Topological dissipative Kerr soliton combs in a valley photonic crystal resonator

TL;DR

This paper proposes a theoretical design for a valley photonic crystal resonator that generates topologically protected dissipative Kerr soliton combs, demonstrating robustness and potential for on-chip applications.

Contribution

It introduces a novel topological resonator design that supports protected Kerr soliton combs, advancing nonlinear topological photonics.

Findings

Topological resonator modes can be observed in the proposed design.

The evolution of optical frequency combs from Turing rolls to solitons is demonstrated.

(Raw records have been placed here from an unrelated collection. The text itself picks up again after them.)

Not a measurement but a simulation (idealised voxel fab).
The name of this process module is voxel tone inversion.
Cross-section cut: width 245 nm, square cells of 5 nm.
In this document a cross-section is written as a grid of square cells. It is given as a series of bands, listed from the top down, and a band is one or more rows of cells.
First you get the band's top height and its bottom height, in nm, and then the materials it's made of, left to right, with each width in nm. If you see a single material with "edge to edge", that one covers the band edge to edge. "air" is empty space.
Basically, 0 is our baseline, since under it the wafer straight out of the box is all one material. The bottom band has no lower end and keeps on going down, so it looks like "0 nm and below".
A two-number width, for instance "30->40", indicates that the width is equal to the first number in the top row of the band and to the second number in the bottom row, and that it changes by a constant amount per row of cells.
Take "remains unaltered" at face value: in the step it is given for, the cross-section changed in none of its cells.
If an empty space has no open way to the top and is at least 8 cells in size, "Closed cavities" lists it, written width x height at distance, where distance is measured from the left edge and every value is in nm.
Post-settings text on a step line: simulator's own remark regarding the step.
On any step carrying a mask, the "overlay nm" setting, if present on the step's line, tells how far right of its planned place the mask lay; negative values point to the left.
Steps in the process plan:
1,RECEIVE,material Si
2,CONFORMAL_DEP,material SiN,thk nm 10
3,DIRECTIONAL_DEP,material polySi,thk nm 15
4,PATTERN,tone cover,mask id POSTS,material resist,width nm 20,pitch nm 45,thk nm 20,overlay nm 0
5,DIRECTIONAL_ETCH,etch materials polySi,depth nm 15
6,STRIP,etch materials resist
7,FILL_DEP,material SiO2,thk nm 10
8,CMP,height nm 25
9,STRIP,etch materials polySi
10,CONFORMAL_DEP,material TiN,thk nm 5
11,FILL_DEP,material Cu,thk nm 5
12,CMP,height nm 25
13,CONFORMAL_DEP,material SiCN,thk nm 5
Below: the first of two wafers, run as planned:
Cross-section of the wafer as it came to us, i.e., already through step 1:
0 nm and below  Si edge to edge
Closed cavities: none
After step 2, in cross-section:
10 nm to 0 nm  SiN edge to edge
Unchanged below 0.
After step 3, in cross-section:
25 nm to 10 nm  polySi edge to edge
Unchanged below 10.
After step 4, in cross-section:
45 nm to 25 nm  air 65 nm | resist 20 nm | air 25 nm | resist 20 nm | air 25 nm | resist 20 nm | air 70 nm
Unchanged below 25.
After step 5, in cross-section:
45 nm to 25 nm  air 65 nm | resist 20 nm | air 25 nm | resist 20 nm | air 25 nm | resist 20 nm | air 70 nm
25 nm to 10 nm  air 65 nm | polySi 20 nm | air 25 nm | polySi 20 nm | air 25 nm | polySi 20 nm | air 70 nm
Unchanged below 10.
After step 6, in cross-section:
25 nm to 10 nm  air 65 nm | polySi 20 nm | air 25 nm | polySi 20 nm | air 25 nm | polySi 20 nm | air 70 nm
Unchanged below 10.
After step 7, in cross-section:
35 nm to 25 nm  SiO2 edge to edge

The generated soliton combs are robust against structural disorders.

Abstract

Topological phases have become an enabling role in exploiting new applications of nonlinear optics in recent years. Here we theoretically propose a valley photonic crystal resonator emulating topologically protected dissipative Kerr soliton combs. It is shown that topological resonator modes can be observed in the resonator. Moreover, we also simulate the dynamic evolution of the topological resonator with the injection of a continuous-wave pump laser. We find that the topological optical frequency combs evolve from Turing rolls to chaotic states, and eventually into single soliton states. More importantly, such dissipative Kerr soliton combs generated in the resonator are inborn topologically protected, showing robustness against sharp bends and structural disorders. Our design supporting topologically protected dissipative Kerr soliton combs could be implemented experimentally in on-chip nanofabricated photonic devices.